I've spent so much time in Yosemite Valley that every turn of the road, every shuttle stop, every campground, every granite outcropping, and every patch of dappled sunlight is filled with comfort, connection, warmth and remembrance. I'm sure there are places I have not stood in Yosemite, but I've visited this sacred place throughout my lifetime. There are photos of 5-year old me sitting on wooden steps that lead the way into a canvas tent set at Camp Curry. 

Our family returned every summer to Yosemite Valley. As we became "of age," probably around 14-years old, we were allowed to venture out on our own as long we took a friend and checked in with our parents. In those warm summer days we explored trails, rode bikes, visited park stores to choose that special souvenir, met boys, and jumped off Stoneman Bridge into the freezing water of the Merced River. 
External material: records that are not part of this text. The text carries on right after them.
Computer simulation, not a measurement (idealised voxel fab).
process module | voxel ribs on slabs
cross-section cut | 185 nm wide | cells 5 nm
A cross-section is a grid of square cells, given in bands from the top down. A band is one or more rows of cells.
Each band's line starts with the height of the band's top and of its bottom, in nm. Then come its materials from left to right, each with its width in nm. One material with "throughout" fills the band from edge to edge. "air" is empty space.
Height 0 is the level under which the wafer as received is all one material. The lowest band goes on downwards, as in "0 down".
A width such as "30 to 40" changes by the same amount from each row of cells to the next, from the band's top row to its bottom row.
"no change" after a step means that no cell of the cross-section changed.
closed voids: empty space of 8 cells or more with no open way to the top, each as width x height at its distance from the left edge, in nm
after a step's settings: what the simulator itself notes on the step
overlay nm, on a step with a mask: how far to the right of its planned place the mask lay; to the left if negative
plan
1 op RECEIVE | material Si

Years later I found myself working in Yosemite at Yosemite Lodge where I performed maid duties and cleaned small cabins and other hotel rooms...it was 1969...the summer of love. I'm afraid I can't put in words the feeling of the place that summer, except to say I met my first love there. The days were warm, the nights were cool, the smell of pine always in the air, Steller Jays always noisy, first kisses on the bridge at Lower Yosemite Falls...mist filling the air, standing in a grassy meadow as the Fire Fall was pushed from above off the cliff at Glacier Point, and laying in tall grass in Tuolumne Meadows eating licorice are just a few of my memories from that summer. 

We all know summer comes to an end and most of us went home and back to our regular lives, but even now as I visit Yosemite National Park a melancholy feeling washes over me as I walk across Stoneman Bridge or stand at the edge of the meadow where I watched the Fire Fall for so many summers. A piece of my heart resides there still.